SOME junior minors operating in South Africa have been forced to close their mines as the double whammy of woes by state-owned Transnet and Eskom has hit profit and led to insurmountable logistics challenges.
The Minerals Council hosted a webinar on Friday where industry players discussed the experiences that junior minors have had due to load shedding and Transnet’s lack of locomotives.
Letisha van den Berg, a representative of Aggregate and Sand Producers Association of Southern Africa, said some association members had small mines and most could not afford generators to run their operations. This had led to some closing shop.
Van den Berg said, “What the guys are doing is looking at the frequency, only producing on demand. They do their major maintenance during load shedding instead of the December periods.
“They have engaged with the DMRE (Department of Mineral Resources and Energy) and with Eskom to see how we can assist in energy generation. Some of our smaller mines have solar projects,.”
Van den Berg called for collaboration with other entities to form partnerships to find solutions in solar to contribute to generation as this can positively impact the mines and communities and reduce demand on the grid.
South African Diamond Producers Organisation (Sadpo) representative Lyndon de Meillon said most Sadpo member's profit margins were small, between 5% and 7%.
De Meillon said that in the past many of the members had started to move over to Eskom and away from diesel because diesel was about 40% of their cost per month.
“If your electricity comes from Eskom, you save about 5% of your total monthly costs. Now Eskom has become not being reliable with load shedding.
“We had to start looking at running on generators from time to time. Now, that's not a simple calculation in terms of what the cost implications are of diesel. Our members are running quite large plants. You can’t just stop a plant and start it up on a generator. There’s a process involved. And we’ve calculated that it costs us and takes about an hour a shift to switch over from Eskom to a generator. So that's an added cost,” De Meillon said.
He said Sadpo members were also running sophisticated machinery, such as X-ray machines and scanners, which were being damaged by the worsening quality of power dispatched by Eskom.
“All these factors have now led to our members seeing an increase of about 10% in monthly costs instead of the 5% savings they had achieved before by relying on Eskom power,” De Meillon said.
Coal producer Vuna Group representative Crause Mabudafhasi said the miner was forced to close the underground operation it had started due to the unreliable energy supply from Eskom.
“Additionally, our external coal washing service provider was also impacted by load shedding, which was starting to affect our production,” he said.
Meanwhile, on bulk logistics, Van den Berg said cement producers struggled to move their products in bulk to ready-mix production sites, with some waiting up to three months to move product by rail.
She said this had led to cement producers using trucks to transport products on roads, which added costs and led to road deterioration.
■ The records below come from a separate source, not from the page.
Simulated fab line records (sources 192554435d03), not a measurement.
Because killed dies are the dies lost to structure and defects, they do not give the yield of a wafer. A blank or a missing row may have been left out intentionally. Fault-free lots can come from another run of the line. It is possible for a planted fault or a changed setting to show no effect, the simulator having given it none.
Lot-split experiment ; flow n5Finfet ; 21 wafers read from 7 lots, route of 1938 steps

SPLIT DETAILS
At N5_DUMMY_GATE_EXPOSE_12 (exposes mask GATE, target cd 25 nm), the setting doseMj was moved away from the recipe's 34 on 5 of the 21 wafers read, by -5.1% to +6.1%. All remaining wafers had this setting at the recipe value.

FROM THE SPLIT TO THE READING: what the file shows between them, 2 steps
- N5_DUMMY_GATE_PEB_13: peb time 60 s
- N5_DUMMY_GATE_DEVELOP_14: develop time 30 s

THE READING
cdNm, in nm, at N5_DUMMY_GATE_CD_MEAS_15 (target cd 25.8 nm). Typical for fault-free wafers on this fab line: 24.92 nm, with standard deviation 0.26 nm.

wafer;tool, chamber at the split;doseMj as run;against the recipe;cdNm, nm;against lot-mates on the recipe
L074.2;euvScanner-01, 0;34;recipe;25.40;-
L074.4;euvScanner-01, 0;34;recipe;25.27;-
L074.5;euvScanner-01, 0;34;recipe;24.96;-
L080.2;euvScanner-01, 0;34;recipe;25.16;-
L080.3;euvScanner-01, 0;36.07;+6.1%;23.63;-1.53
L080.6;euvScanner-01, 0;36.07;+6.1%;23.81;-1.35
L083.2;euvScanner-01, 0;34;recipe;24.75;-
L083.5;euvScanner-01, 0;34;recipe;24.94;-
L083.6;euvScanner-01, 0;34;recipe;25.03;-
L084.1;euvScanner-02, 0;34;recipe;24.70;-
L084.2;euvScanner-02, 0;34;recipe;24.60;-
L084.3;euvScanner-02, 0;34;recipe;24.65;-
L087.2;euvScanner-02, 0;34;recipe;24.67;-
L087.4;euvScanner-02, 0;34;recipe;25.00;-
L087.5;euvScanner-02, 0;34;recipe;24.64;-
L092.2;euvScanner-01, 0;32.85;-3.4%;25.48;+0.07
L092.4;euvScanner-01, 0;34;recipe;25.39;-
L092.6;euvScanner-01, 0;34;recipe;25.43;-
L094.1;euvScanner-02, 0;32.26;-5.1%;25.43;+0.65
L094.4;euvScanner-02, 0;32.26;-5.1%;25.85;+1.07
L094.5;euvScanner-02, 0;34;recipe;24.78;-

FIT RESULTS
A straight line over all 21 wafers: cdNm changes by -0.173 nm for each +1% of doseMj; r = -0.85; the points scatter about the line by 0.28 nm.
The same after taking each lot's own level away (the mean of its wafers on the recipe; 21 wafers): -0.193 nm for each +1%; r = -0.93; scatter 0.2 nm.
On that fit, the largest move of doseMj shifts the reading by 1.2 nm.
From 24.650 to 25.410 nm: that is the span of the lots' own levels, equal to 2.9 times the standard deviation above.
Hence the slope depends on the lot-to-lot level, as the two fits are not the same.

“This is why much of South Africa's cement is currently imported, as the price of cement relates to energy and logistics. Road transport is a big challenge for our members, and we do not have a solution,” she said.
Mabudafhasi said Vuna used to get an average of about six trains a month. By the end of 2022, the group was getting an average of one to two trains a month.
“We had to resort to road transportation to close the gap left by Transnet's lack of service,” he said.
Chrom Tech CEO Jono Gay said there needed to be collective solutions and public-private partnerships because many companies would not be able to overcome the challenges alone.
“While there remains some resistance in government and state-owned organisations to the general privatisation that the private sector wants, the reality is that the issue is beyond the control of the Transnet executives,“ he said.